You state that coconut palm sugar as probably "the most sustainable sweetener in the world". Can you explain?Coconut palm sugar is produced from Coco Nucifera, the green coconut tree. Palm trees are believed to be the oldest flowering tree on the planet and have had millions of years to adapt and perfect it's existence in the place it prefers to live; the tropics. If you've ever been to the tropics, you know that coconut trees are extremely prolific and coconuts are always being produced. They live in the rainforest and on sandy beaches of deserted islands; seems they can grow pretty much anywhere. So, here is one key point on the sustainability of the coconut tree – it grows almost anywhere in the tropics and requires very little care, if any.
Because the coconut palm sugar is produced from the nectar that feeds the coconuts production and if coconuts are always being produced from the tree, this means the nectar is always flowing. It is said that coconut palm sugar is 50% - 75% more productive than cane sugar per hectare because of this. Cane sugar is an annual crop, whereas coconut palm sugar has daily harvesting, every day of the year.
Some other key sustainability points:
- Coconut trees are soil builders
- Coconut trees help prevent erosion
- Coconut trees can provide multiple items for life; timber for building, the leaves used as roofing, coconuts as food, coconut water as beverage, coconut husk for fuel and coconut nectar as a sugar.
I've seen other coconut palm sugar's claim they are "raw". Is your product "raw"?
Big Tree Farms granulated Coconut Palm nectar is NOT Cold-Processed following the publically created and adhered to definition of RAW (e.g. product being processed at a temperature below 118?F at all times). In fact, it is their opinion that it is physically impossible to create a RAW (under 118°F) granulated coconut sugar because of the necessary evaporation and crystallization that must occur. Although, they do produce a cold-processed liquid nectar, which took them over 18 months to develop the technology to create it.

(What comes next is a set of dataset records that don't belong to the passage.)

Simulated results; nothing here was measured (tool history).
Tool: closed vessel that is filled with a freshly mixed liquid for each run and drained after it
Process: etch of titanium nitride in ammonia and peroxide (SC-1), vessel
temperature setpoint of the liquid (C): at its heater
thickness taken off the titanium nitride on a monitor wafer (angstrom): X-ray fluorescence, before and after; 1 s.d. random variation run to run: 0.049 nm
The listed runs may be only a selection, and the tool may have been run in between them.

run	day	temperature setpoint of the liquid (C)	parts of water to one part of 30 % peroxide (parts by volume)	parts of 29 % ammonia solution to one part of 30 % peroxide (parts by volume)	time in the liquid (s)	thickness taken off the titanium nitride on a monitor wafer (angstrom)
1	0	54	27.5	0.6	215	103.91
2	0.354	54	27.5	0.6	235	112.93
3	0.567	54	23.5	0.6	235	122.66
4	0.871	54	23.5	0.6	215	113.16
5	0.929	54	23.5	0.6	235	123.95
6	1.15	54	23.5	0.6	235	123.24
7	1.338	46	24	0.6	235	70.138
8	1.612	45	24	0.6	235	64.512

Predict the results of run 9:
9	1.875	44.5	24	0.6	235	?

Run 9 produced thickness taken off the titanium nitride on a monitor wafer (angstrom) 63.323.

A good and extremely simple process to test whether a company's coconut sugar is Raw/Cold-Processed is to look at the color and taste the flavor. Coconut Sugars that are golden brown to brown in color, are that color because of caramelization. Caramelization is the process of sugars beginning to pyrolize (or burn) due to the presence of heat. It creates a golden brown color and a delicious flavor. In fact, sugars that are not caramelized have much less flavor and tend to just be sweet. SweetTree's cold-processed liquid nectar is a very light pearly white color, because the sugars in the nectar did not caramelize from heat.
Is your coconut palm sugar mixed with cane sugar or anything other additive?
Absolutely not! Sweet Tree's coconut palm sugar and nectar are 100% pure organic coconut palm nectar. Because their product is certified organic, their ingredients and processing is transparent to their certifying agency and therefore any claim they make about ingredients is fully traceable and transparent.
Why is your price for Coconut Sugar higher than cane sugar?
The simple answer to this is that Coconut Palm Sugar is NOT cane derived and therefore can't really be compared to cane sugar on price. It is not a commodity, like cane sugar, but rather an alternative sweetener. Coconut sugar is extremely labor intensive and relies on the labor input of coconut palm climbers. So unfortunately cane to coconut, in terms of price, is not a valid comparison. It's like comparing a BMW to a Ford Escort. Both are cars that get the job done, yet are of different sources, offering different qualities for the end user.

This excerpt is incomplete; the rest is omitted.